Re: [B2-devel] New UAE JIT Compiler

SourceForge Headquarters 225 Broadway Suite 1600 San Diego, CA 92101 +1 (858) 422-6466

Hi,

> I think the complete part in uae_cpu/basilisk_glue.cpp, lines 59..82
> (#if REAL_ADDRESSING .. #endif) could be moved into main.cpp/InitAll(),
> after the call to CheckROM() has been made.

I think so as well, especially the fact that the switch/cases are
already in place. Even the memory_init() could be moved because in
DIRECT_ADDRESSING mode, I made it do nothing.

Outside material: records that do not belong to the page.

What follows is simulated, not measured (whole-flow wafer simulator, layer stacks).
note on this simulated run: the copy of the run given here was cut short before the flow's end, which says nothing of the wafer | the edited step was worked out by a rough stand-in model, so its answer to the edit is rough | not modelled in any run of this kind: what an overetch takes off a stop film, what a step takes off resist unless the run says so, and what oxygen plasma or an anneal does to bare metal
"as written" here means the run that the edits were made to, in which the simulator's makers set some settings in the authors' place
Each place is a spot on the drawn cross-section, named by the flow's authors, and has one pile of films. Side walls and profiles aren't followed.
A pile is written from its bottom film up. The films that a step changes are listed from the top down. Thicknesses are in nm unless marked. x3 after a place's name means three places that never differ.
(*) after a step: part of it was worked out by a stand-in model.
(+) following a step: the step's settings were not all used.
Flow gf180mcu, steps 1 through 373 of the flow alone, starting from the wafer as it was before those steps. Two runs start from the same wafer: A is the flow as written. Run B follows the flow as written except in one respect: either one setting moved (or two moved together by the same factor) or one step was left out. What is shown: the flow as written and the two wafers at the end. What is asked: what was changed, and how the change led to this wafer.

> > (b) In order to get a chance to mmap() the address space as
> > above-mentioned, MacRAM would not get allocated before VideoInit() is
> > executed.
> 
> This is harder. I placed VideoInit() at the latest possible point in the
> initialization order because it may switch to a screen mode where it's
> no longer possible to put up dialog boxes for error messages from modules
> that are initialized earlier.

Still in direct addressing mode, the trick was to call other buffer
initialization routines after InitAll() is completed in main_unix.cpp.
The function (VideoInitBuffer) takes only one parameter: the new memory
area allocated for the temporary frame buffer.

> > (d) Due to the different frame layout that could be used, I implemented
> > video handling on SIGSEGV (see below). Drawback: DGA mode will be slower
> > since a temp frame buffer will have to be used too.
> 
> But the whole point of DGA mode is to avoid a temporary frame buffer...

The rationale is currently as follows according to DGA screen depths:
-  8 : no temporary frame buffer is required
- 15 : a temp buffer is needed because because long get/put have to be
word swapped
- 16 : temp buffer required because color conversion is necessary
- 24 : byteswap

All the cases above-mentioned are true only if the host is
little-endian. Otherwise, no temp buffer at all is required.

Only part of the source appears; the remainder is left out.